Three red meat farms have been named as finalists in the 2019 Ahuwhenua Trophy for excellence in Māori sheep and beef farming.
The three winning properties honoured at an event at Parliament in Wellington last week are: Whangara Farms, situated 35 km north of Gisborne; Te Awahohonu Forest Trust’s Gwavas Station, Tikokino 50km west of Hastings; and Kiriroa Station, run by Eugene and Pania King, Motu, 70km north west of Gisborne.
Minister of Māori Development Nanaia Mahuta opened proceedings at the event and referred to her thoughts following the previous year’s dairy-farming Trophy recipients: “The outstanding reflection for me was what being in business did for their whānau,” she commented.
Another positive for her was that the award also celebrates young farmers.
“We need to encourage excellence,” said Minister of Agriculture Damien O’Connor, acknowledging the current challenges in training and noting the Government is committed to providing support for young people, Māori and others.

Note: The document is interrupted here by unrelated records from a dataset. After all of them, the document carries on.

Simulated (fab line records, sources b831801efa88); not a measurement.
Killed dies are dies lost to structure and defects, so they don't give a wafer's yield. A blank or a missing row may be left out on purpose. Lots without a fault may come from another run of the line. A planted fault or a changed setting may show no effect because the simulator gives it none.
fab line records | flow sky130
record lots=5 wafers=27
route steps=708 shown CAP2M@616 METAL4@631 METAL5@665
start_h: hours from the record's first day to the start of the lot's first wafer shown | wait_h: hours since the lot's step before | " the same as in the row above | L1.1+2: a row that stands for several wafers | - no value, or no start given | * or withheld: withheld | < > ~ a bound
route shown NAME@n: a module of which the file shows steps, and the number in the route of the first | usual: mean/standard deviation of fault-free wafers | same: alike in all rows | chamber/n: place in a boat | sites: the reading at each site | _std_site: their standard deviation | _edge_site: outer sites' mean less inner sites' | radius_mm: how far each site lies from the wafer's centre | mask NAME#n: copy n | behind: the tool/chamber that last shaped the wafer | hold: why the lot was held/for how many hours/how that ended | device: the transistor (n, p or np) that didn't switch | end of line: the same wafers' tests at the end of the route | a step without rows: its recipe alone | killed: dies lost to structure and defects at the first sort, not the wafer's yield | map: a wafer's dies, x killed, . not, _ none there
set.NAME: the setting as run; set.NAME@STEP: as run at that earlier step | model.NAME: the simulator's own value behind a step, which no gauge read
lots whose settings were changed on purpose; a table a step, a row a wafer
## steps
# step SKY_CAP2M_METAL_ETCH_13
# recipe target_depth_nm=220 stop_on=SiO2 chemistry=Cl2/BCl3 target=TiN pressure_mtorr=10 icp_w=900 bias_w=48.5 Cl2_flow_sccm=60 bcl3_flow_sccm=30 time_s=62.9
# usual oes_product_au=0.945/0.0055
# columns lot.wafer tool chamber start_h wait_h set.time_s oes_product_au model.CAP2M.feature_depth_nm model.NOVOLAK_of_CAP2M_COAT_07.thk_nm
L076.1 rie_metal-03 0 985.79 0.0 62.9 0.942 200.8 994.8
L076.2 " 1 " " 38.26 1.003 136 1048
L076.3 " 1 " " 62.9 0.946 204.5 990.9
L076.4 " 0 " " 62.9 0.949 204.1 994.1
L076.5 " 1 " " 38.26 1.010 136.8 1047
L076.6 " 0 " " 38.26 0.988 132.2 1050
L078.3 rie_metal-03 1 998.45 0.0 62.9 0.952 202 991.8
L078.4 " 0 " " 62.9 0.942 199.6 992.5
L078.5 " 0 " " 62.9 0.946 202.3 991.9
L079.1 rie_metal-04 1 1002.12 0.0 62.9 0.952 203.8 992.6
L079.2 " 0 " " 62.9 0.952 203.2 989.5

“The finalists are at the top of their game,” he noted. “They provide inspiration and example for others to get up and do their bit and grow this country.”
O’Connor commended all the finalists on stepping up to the challenging process of being scrutinised by the judges.
High calibre of finalists shows strength of Māori agribusiness sector
The chairman of the Ahuwhenua Trophy Management Committee, Kingi Smiler, says the high calibre of this year’s finalists shows the strength of the Māori agribusiness sector. Selecting the three finalists from an impressive field of entrants was no easy task.
“This competition is prestigious and people actively seek to enter this event to showcase the quality of their farming enterprises,” he says, noting what makes Māori sheep and beef farms so special is that in most cases they are in remote hill country areas which in itself makes farming operations challenging throughout the year, but especially in times of adverse events.
“The resilience and innovation shown by these people is an example to all New Zealanders that hard work coupled with clear strategic objectives and excellent farm management can produce some outstanding outcomes,” he says.
Smiler says over the years the Māori agribusiness sector has grown exponentially, not only in sheep and beef, but also in dairy and horticulture. He says Māori are rapidly moving into the value-add space and to increase returns from their assets.
“We are seeing better governance in trusts and incorporations and they in turn are employing top managers to run their businesses. At the same time young people are coming back to work on the land which is great. Māori are making the economic impact we always knew they could,” he says.
Field days will held at the farms during April. These are open to the public and provide an opportunity for the finalists to showcase their properties. It is also part of the judging process.
- Thursday 4 April – Whangara Farms
- Thursday 11 April – Te Awahohonu Forest Trust, Gwavas Station
- Thursday 18 April – Kiriroa Station, Eugene & Pania King
The 2019 Ahuwhenua Trophy winner will be announced on 24 May at the Awards dinner at the Gisborne Showgrounds and Events Centre.
The Ahuwhenua Trophy is the most prestigious award for excellence in Māori farming and was inaugurated in 1933, by the renowned Māori leader, Sir Apirana Ngata, and the Governor-General at the time, Lord Bledisloe. The objective was and still is to encourage Māori farmers to improve their land and their overall farming position as kaitiaki (guardians). On a three-year rotational basis, the Trophy is competed for by Māori farmers in the sheep and beef, horticulture and dairy sectors. The 2020 award will celebrate Māori agribusinesses associated with horticulture.